Here's an impossible assignment from The Kitchn editors: list your top five pantry and refrigerator essentials. Only five? I've decided to skip good olive oil and flaky sea salt (and sneak them into this introduction instead) because they are almost too basic, like flour and sugar. Instead, I'll go for everyday items that elevate even the most ordinary dishes.

Dana's 5 Pantry Essentials

1. Pastured Eggs I get to the farmers' market 15 minutes early and join a queue for these eggs, for they are often sold out within 20 minutes of the market's opening. They are that good. Once I experienced their rich, bright orange yolks and firm whites, there was no way I'd ever go back to pale supermarket versions. And once I understood how those supermarket eggs were raised, I knew it would be pastured eggs or no eggs at all in my household.

2. Shallots Shallots are a sweeter, more delicate member of the onion family and therefore a little more versatile. Hint: Finely chop up a scant tablespoon of shallots and marinate them in vinegar before assembling a vinaigrette. The vinegar tames the shallot so that it plays well and doesn't overpower the other ingredients.

3. Parmesan I use Parmesan (or its slightly milder cousin Grana Padano) several times a week. Obviously it's the cheese of choice to grate over pasta and stews, but try it over hot roasted brussels sprouts and other vegetables. Shaved, it makes a wonderful salad cheese. The really good stuff is excellent when chipped into chards on a cheese plate.

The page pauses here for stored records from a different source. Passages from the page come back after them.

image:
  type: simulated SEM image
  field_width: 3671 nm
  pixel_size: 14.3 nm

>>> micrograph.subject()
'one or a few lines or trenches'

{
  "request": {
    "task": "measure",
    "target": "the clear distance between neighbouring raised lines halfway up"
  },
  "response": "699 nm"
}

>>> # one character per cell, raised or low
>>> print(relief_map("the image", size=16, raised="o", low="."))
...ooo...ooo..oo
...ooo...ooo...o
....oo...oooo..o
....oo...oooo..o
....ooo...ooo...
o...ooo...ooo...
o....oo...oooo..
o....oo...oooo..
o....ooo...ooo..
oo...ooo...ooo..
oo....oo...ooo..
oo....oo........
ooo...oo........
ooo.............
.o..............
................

4. Miso Miso is the secret ingredient I sneak into all sorts of dishes and sauces when a punch of savory umami is needed. I also keep a small tub of David Chang's Miso Butter (1/4 cup of white miso blended into 1/2 stick of butter) on hand to plop on top of roasted vegetables. Salmon marinated in miso and sake and then broiled is astonishingly beautiful.

5. Lemons There is very little in my cooking that doesn't benefit from a final squeeze of lemon.

There are legions of items missing from this list and I suspect that if I wrote this post again in a few weeks, a few items might even change. But all in all, I'm always sure to have these five ingredients (plus the sneaky two from the introduction!) in my kitchen at all times. From these items alone I can make a decent supper any night of the week which is as good of a testament as any to their practicality and deliciousness.